A simple, lightweight hoodie can be nice to travel with to grab when you’re just feeling a bit chilly, like an air conditioned bus or plane. Its also nice to fold up into a pillow when you need an impromptu nap.


Best Shoes for Southeast Asia

For shoes I like to keep things simple. I pack one pair of flip flops (which you can easily buy in SEA), a pair of Teva sandals, one pair of dressier sandals, a pair of sneakers and a pair of hiking boots if we’re planning on doing a serious trek. 

Best Sandals For Southeast Asia


Teva Ysidro Sandal               

I know, Tevas are so ‘middle aged American tourist.’ But Tevas are so comfortable and these are actually pretty cute. And I promise I will never wear them with socks! Teva has a million styles to choose from so you can have your pick!

Birkenstock Mayari Sandal

Birkenstocks are the staple of comfortable sandals. They’re a bit of an investment but Birkenstocks are built to last forever.                               

Vionic Nala Sandal

If you’re looking for something a bit more stylish for nights out when you travel, these are a good choice. Still comfortable but, just as cute as any sandal you might wear regularly back home. 

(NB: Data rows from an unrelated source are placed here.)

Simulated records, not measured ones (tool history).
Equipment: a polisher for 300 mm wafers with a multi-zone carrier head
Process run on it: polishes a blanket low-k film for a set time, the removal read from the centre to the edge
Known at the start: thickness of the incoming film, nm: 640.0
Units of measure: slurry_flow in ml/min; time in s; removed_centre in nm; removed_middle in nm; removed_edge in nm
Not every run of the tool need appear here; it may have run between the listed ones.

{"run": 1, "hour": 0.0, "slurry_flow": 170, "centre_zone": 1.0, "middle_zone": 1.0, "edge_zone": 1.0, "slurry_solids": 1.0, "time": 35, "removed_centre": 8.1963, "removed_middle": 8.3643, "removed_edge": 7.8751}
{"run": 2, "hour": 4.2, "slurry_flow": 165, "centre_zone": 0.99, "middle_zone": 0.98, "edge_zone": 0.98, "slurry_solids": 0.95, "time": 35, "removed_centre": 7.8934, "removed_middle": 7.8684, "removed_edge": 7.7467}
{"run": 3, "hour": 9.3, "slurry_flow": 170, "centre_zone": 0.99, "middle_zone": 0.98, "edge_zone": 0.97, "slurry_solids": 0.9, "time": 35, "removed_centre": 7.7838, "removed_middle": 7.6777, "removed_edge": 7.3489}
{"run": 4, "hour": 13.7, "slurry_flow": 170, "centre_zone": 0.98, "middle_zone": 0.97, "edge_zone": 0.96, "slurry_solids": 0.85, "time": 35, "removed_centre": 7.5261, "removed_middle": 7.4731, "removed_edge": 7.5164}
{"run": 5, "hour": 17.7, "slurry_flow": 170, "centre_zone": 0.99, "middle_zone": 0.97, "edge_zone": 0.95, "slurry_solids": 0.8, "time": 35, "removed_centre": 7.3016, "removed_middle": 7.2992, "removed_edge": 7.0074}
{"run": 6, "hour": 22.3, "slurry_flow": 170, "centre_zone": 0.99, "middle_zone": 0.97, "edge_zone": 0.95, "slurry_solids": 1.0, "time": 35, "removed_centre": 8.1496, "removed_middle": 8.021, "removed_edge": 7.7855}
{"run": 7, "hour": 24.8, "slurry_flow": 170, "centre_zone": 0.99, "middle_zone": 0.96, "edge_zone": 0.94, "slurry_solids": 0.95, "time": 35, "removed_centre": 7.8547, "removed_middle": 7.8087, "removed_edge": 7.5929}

Closed Toed Shoes For South East Asia

Tiosebon Walking Shoes

If you’re loving the mesh sneaker trend but are still on a budget, these are a good purchase. They’re comfortable enough to walk around all day in and breathable enough to keep you cool. 

Tom’s Classic Slip On

Who doesn’t love a pair of Tom’s? They won’t last forever, but they’re durable enough for a backpacking trip. And they’re so easy and comfortable to slip on and off.

Kodiak Hiking Boot

If you’re planning on doing any of the bigger treks around Southeast Asia (hello Everest!), you’ll want to make sure you have a comfortable pair of hiking boots before you leave home. This will be a lifesaver on the trail and you’ll want to make sure you have a pair that fits you really well beforehand. 



Best Hats For Southeast Asia

Not everyone is a hat person, but I strongly encourage you to bring at least a baseball cap for Southeast Asia! The sun is strong and you’ll want something to protect your face when you’re wandering through Bali’s rice terraces. Here are some of my favorites:




What’s on your Southeast Asia Packing List? Tell in the comments below!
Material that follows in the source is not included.